The parents of a 3-year-old boy who was killed in January when a television set fell off a dresser admitted responsibility and, as a result, likely will not have to go to jail.
Zachary C. Stofle, 24, pleaded guilty Tuesday to criminally negligent homicide, a felony, and his wife, Kirsten, 23, pleaded guilty to endangering the welfare of a child, a misdemeanor, before Judge Sara Sheldon Farkas in a special Niagara County Court session held in State Supreme Court.
Farkas said Zachary Stofle could have faced up to four years in prison, and Kirsten Stofle could have faced up to one year in Niagara County Jail. The judge said that under the plea agreement, she does not plan to incarcerate either of them when they are sentenced March 14.
The couple's son, Dane Stofle, was killed Jan. 25, when he apparently pulled a 19-inch television off the top of a dresser in the bedroom of an Oliver Street apartment in North Tonawanda. The child had shared the bedroom with his two younger sisters, who were not injured.
His parents were initially indicted on charges that included second-degree manslaughter. If convicted of the original charges, they each could have faced up to 15 years in prison.
Assistant District Attorney Robert Zucco said the couple had been made aware by a day care center worker that the television had fallen before. But he said that shortly before the night of Jan. 25 it was put back in the room.
Kirsten Stole had reportedly left for her job at McDonald's at 7:45 a.m., leaving the children in the care of their father. Zucco said that because Zachary Stofle was home and not caring for his child at the time, he was held to a higher responsibility in Tuesday's plea. But he called both responsible in Dane's death.

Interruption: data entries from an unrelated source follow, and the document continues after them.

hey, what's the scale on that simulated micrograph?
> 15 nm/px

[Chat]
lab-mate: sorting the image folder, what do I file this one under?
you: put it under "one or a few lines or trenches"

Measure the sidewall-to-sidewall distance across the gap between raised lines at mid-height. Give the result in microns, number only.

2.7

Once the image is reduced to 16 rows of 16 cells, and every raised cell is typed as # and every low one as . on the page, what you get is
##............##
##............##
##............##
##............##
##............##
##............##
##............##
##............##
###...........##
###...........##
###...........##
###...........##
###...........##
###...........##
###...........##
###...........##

"She took the 2-month-old out of the room so she wouldn't awaken the older children, then locked them in with no lights. Somehow the TV dislodged and fell on Zane," Zucco said. "They were aware of the risk."
He added that the bedroom door was locked so that their father could sleep.
Zachary Stofle said in court documents that he heard a noise shortly before 10 a.m. and went into the bedroom to find Dane lying on the floor on his stomach, with the TV set 1 1/2 to 2 feet away.
He said he called his mother first, and she told him to call 911. A dispatcher attempted unsuccessfully to help him administer cardiopulmonary resuscitation.
Attorneys for the couple said after court that it would have been a gamble to go to trial.
"This eliminates the risk of their being convicted [on the higher charges]," said Christopher Privateer, Kirsten Stofle's public defender. "But they also could have been acquitted."
"You never know what is going to happen," agreed Zachary Stofle's defense lawyer, Dominic Saraceno, of the county conflict defender's office.